Puheenvuoro ”Historiography and Politics” The Politics of the Past -symposiumissa. Jyväskylä, 9.6.2007

Everyone, the general public as well as politicians, would benefit from a better knowledge of history, and I say this not only as a historian who shares the profession’s vested interest in getting more attention and money from the powers-that-be. I say it particularly as a politician who has become increasingly concerned about both the ignorance and abuse of history in politics.

It may or not be true that those who do not know their history are doomed to repeat it. What is more likely to be true is, that the less you know about your history, the more difficult it will be to see the into the future either and be able to influence it.
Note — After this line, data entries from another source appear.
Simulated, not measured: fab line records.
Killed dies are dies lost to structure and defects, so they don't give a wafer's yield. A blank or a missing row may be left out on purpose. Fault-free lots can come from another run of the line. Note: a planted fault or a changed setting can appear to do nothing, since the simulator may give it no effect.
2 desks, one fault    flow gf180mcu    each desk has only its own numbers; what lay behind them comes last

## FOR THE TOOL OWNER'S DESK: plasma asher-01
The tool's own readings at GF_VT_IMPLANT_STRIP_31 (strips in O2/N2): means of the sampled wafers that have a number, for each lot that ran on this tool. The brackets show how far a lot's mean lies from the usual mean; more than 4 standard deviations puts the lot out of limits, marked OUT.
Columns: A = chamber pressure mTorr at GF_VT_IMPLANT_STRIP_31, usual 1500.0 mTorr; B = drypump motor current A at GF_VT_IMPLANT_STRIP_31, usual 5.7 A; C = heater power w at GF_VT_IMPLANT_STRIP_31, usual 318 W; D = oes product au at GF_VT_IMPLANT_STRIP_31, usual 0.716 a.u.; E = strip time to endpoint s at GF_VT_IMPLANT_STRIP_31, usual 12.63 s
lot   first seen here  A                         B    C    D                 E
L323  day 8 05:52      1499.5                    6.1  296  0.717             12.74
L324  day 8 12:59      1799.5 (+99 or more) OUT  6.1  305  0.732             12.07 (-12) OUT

To say that we have entered into a new post-modern world dominated by the short-term and where the new generation will more and become part of what some people call the precariat with nothing solid or enduring to rely and build ones future on is exaggerated, at least regarding the novelty of the phenomenon – after all it was already in 1848 that Marx and Engels wrote how ”all that is solid melts into thin air, all that is holy is profaned”. Nevertheless I think a lot of the concern about short-termism and the ”end of history” (although not necessarily in Fukyama’s meaning) is valid.

Knowing your history is not the same as becoming a prisoner to it. On the contrary, it is much easier for those who know their history to avoid becoming its prisoner, through the manipulative and nefarious efforts of those who will seek to misuse it for political ends. After all also myths about history thrive on ignorance.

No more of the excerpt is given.